Located just off of China’s southeastern coast, Taiwan is a small island with a big appetite. Eating is an integral part of its culture, a fact that is illustrated by the plethora of restaurants, cafes and temporary stalls that line the streets. The food is influenced by a rich mix of mainland Chinese, Hakka, Japanese and native Taiwanese cuisines, making it as varied as it is plentiful.
Danzi noodles - Also known as "slack season noodles," this dish is a shrimp-based soup consisting of noodles topped with stir-fried minced pork and a single shrimp. Invented more than a century ago, the dish’s creator was a fisherman from Tainan city who made money selling the soup during the slack season.
Ba-wan - The name of this traditional Taiwanese snack literally means “meat circle.” It is made by steaming a ball of chewy, gelatinous dough stuffed with a pork and vegetable filling. Prior to serving, ba-wan is typically deep-fried or poached in oil, and then doused in a thick sweet sauce.
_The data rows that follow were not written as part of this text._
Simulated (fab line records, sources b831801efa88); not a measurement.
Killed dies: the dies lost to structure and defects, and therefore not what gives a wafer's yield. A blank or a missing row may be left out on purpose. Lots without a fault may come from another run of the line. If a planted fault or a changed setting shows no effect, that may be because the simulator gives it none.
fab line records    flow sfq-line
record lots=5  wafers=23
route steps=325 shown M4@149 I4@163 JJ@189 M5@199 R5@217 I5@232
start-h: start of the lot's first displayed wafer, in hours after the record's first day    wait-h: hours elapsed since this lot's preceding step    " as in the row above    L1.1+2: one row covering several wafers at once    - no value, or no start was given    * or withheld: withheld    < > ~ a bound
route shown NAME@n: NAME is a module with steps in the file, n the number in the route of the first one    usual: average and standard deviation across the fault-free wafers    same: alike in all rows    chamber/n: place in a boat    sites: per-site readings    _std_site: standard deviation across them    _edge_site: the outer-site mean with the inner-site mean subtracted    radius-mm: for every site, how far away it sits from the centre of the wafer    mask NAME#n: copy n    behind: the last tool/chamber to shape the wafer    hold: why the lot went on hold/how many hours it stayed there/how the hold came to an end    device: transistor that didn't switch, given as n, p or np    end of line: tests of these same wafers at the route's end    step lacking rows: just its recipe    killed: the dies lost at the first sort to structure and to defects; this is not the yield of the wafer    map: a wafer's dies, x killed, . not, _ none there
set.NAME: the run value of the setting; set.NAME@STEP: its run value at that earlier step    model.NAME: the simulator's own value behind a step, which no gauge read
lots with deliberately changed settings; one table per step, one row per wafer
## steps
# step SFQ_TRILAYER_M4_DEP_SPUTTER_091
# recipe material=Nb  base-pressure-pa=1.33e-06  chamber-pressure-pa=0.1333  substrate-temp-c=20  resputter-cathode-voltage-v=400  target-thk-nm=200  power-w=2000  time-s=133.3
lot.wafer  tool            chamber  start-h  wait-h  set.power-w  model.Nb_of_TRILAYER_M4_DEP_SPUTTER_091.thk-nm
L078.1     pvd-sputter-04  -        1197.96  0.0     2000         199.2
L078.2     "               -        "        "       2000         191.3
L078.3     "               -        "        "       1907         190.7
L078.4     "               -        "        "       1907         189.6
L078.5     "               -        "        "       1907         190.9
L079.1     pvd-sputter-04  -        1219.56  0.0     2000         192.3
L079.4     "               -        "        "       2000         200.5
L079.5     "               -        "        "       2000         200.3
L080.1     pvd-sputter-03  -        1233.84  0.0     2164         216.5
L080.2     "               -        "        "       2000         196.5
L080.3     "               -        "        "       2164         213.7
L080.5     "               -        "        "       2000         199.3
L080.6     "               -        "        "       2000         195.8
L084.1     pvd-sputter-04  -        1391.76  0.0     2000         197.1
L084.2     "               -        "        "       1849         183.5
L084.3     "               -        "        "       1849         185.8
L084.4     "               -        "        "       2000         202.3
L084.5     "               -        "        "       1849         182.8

Pearl Milk Tea - Also known as bubble tea or jenju-nai-cha in traditional Chinese, this drink was invented in Taiwan in the 1980s and is made by adding tapioca balls to cups of sugary milk tea. Jenju-nai-cha was originally served hot; however, it has since gained popularity as a cold beverage.
Thin Noodles with Oysters Soup - Oh-ah-mi-suann is a mild Taiwanese dish made from slender noodles and oysters cooked in a thick broth. It is considered to be one of Changhua county’s specialties.
Tian-bu-la - This deep-fried Taiwanese snack is frequently sold at street carts. Modeled after Japanese tempura, tian-bu-la is made by deep frying various meats and vegetables and seasoning them with salt, pepper and chili powder.
Dumplings - Taiwan’s dumplings are served morning, noon and night and are available in boiled, fried or steamed form. Some common fillings include shrimp, pork and kimchi.
Taiwanese Oyster Omelet - Also known as oh-ah-jian, this popular Taiwanese food is made from eggs, greens and shucked oysters mixed with water and potato starch. The resulting dish is best described as a pleasantly chewy cross between an omelet and an oil pancake. Oh-ah-jian is served topped with a sweet and savory red sauce.
Stinky Tofu - The saying, “Don’t knock it ‘til you try it” was made for this famous Taiwanese dish. Stinky tofu, or chou-dofu, is made from deep-fried fermented bean curd topped with pickled vegetables. Despite its pungent odor, those who dare to try it describe chou-dofu as having a surprisingly mild flavor.
Tsua-bing - Taiwanese shaved ice, known as tsua-bing, is a versatile treat made from shaved ice topped with ingredients such as fresh fruit, cereal, nuts and azuki beans. Both light and refreshing, tsua-bing is the perfect dessert for a hot summer night.
From refreshing desserts to piping hot street snacks, Taiwanese cuisine encompasses a diverse mix of cooking styles, flavors and ingredients that will entice even the least adventurous traveler.